Character Encoding Problems on Message Boards (Sept. 9 2014)

  • 4
  • Problem
  • Updated 4 years ago
  • Solved
Archived and Closed

This conversation is no longer open for comments or replies and is no longer visible to community members. The community moderator provided the following reason for archiving: IMDb boards

Today (Sept. 9 2014) I've noticed the following problems involving incorrect character-encoding in the message board post editor and in board signatures.


When we preview or edit a post that contains any of various extended UTF-8 characters, the post editor may replace such characters with incorrectly encoded representations in the text input box.

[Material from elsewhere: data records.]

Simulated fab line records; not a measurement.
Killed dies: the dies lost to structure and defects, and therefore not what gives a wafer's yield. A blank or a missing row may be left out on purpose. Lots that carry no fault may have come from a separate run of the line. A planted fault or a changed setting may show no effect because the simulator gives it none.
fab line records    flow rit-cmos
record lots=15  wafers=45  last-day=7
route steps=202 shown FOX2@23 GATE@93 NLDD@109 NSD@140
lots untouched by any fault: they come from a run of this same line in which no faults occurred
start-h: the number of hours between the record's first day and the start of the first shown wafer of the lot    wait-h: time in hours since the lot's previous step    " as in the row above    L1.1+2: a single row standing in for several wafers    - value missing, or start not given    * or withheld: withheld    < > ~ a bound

Also, when we edit an existing post that contains a less-than (<) or greater-than (>) character, the post editor may incorrectly replace such characters with encoded representations in the text input box.


In saved signatures that contain extended UTF-8 characters, the system incorrectly replaces such characters with encoded representations.

Also, in saved signatures that contain an ampersand (&) or an apostrophe (') or the less-than (<) or greater-than (>) character, the system incorrectly replaces such characters with encoded representations.


IMDb developers: Please investigate. Thanks.
Photo of (closed account)

(closed account)

  • 379 Posts
  • 431 Reply Likes

Posted 6 years ago

  • 4
Photo of Dan Dassow

Dan Dassow, Champion

  • 16659 Posts
  • 18784 Reply Likes
Hi Lucus Anon,

Thank you for reporting this problem.

This has been a long standing problem on IMDb. In general, IMDb does not handle extended UTF-8 characters well on board signatures and bios.
Photo of (closed account)

(closed account)

  • 379 Posts
  • 431 Reply Likes
With apologies for any redundancy, let me repeat and clarify key points regarding new problems that arose on Sept. 9 2014. Some of the new issues affect the main body text of previewed or edited posts:

When we preview or edit the main body text of a post containing extended UTF-8 characters, the post editor replaces such characters with incorrectly encoded representations in the text input box. This appears to be a new problem that arose on September 9 2014.

Also, when we edit the main body text of an existing post that contains a less-than (<) or greater-than (>) character, the post editor incorrectly replaces such characters with encoded representations in the text input box. This too appears to be part of the new problems that arose on Sept. 9 2014.

^ Note that those first portions of my bug report pertain to the main body text of posts, not signatures.

____________________

Regarding the signature related issues that I also reported above, we have further established that certain specific issues (such as I described) appear to be new (or, at least, worsened) as of Sept. 9 2014. On that date, the system seemingly began to incorrectly modify some users' existing saved signatures, replacing certain characters with incorrectly encoded representations. Newly edited signatures are likewise affected by these problems.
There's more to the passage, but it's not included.